Introduction to R Programming

Learning objectives

  • understand the basics of R programming

  • Understand data types and objects

  • understand base (built-in) R functions

Reading

Basics of R

In the previous section, we showed the layout of RStudio. For this lesson, you will write all the code in the scripts/source and see the output in the console. To comment on the code, you will use the hashtag (#) to tell R not to execute the line as a code.

R can be used as a calculator:

4 + 7 

[1] 11

9 * 6 

[1] 54

Arithmetic Operators

Description Operator Example
Addition + 1 + 3
Subtract - 90 - 5
Multiplication * 6 * 7
Exponentiation ^ 3 ^ 6
Division / 54 / 7

Type in and run the above examples in the script or console.

Assignment operator

Notice that we have been running previous codes without assigning them to objects. We use the assignment operator (<-) in R to assign whatever we have created into object; this can be a plot, a variable, a table, etc. Using above example, let us recreate our code but assigning them:

addition <- 4 + 7 

print(addition)
[1] 11
multiplication <- 9 * 6 

print(multiplication)
[1] 54

Notice in the above code, we have told R to create an object called ‘addition’ and every time we call print() function, the results will be printed in the console. Please remember the assignment operator (<-) as we will use it through this course. We can also assign objects using =:

addition = 4 + 7

print(addition)
[1] 11

However, many R programmers and I use the <- operator for a serious reasons; so we will stick to it.

Also, you do not necessarily need to call the print() function in order to print results/output, you can just write the name of the object you have created, run it and it will be printed:

river_km <- 1200

river_km
[1] 1200

Notice that the object river_km when we print the object river_km, it prints what is inside of it, the element on the console.

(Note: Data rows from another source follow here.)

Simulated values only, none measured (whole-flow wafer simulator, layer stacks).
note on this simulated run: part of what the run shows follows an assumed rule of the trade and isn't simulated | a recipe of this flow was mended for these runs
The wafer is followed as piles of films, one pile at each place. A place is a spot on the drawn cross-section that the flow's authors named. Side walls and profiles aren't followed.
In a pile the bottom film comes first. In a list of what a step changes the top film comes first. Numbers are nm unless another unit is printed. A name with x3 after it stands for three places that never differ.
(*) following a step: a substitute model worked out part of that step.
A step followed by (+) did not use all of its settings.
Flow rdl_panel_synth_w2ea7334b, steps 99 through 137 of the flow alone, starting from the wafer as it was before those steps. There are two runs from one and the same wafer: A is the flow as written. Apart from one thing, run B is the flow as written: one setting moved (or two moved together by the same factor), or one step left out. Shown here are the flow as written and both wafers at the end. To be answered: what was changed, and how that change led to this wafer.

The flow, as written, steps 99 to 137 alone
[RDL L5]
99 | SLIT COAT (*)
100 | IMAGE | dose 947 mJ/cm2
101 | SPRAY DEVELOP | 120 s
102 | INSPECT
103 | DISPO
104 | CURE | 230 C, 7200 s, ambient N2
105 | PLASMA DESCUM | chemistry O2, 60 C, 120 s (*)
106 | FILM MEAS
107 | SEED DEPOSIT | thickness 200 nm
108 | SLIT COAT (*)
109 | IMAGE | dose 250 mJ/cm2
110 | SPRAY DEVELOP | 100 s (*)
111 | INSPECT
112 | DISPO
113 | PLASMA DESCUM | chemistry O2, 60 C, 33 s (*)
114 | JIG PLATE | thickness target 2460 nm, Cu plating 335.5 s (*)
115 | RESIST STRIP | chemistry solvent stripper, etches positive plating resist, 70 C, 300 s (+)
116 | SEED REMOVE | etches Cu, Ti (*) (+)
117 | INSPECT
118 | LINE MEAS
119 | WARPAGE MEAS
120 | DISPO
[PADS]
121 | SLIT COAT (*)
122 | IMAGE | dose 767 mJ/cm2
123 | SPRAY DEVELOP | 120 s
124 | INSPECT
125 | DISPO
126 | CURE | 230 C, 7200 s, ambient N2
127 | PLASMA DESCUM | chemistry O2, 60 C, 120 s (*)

Basically, we have created variables (addition, multiplication, river_km). With these variables, we can perform basic analysis:

tugela_length <- 502

orange_river_length <- 2200

# Find the difference in river length
orange_river_length - tugela_length
[1] 1698
# sum of rivers

orange_river_length + tugela_length
[1] 2702

Data types in R

There 3 basic data types in R

  • character: strings, text, etc

  • numeric: numbers, can be integers or whole numbers

  • logical: TRUE/FALSE, also called Boolean

An example of a character:

river <- "Tugela"

province <- "KZN"

Notice that a character need to be surrounded by (““) every time, otherwise R will return an error

river <- Tugela
Error in eval(expr, envir, enclos): object 'Tugela' not found
province <- KZN
Error in eval(expr, envir, enclos): object 'KZN' not found

An example of a numerical:

tugela_length_km <- 502

orange_river_length <- 2200

numericals do not to need to be surrounded by " ", if you do, they will be stored as numeric.

An example of a logical data type:

kzn <- TRUE

kzn 
[1] TRUE
gauteng <- FALSE

gauteng 
[1] FALSE

You can ask R to tell you the type of the data structure by using class() function:

class(tugela_length_km)
[1] "numeric"
class(orange_river_length)
[1] "numeric"
class(river)
[1] "character"
class(gauteng)
[1] "logical"

Base R functions

R has built-in functions that we can use to analyse and manipulate data. A function is always followed by (). We will use examples to illustrate various R functions.

Summary statistics

Basic summary statistics functions are mean, median, range, standard deviation, etc. We can get in R using the mean() function:

# first create a vector of numbers ("numeric vector")

rivers_length <- c(502, 2200, 1500, 3050, 800)

rivers_length
[1]  502 2200 1500 3050  800
mean(rivers_length)
[1] 1610.4

The mean of a rivers_length variable we have created is 1610.4.

We can use the median() function to get the median of our variable:

median(rivers_length)
[1] 1500

The median age is 1500

And also the standard deviation using sd() function:

sd(rivers_length)
[1] 1038.937

You can get minimum and maximum values using min() and max() functions, respectively:

min(rivers_length)
[1] 502
max(rivers_length)
[1] 3050

You can create a basic plot using a hist() function:

hist(rivers_length)

You may want to arrange the values into ascending or descending order using the sort() function:

sort(rivers_length) # sort into ascending order
[1]  502  800 1500 2200 3050
sort(rivers_length, decreasing = T) # sort into descending order
[1] 3050 2200 1500  800  502

In this section, you have learnt basic data types, functions and operators. Next, we learn different type of data structures.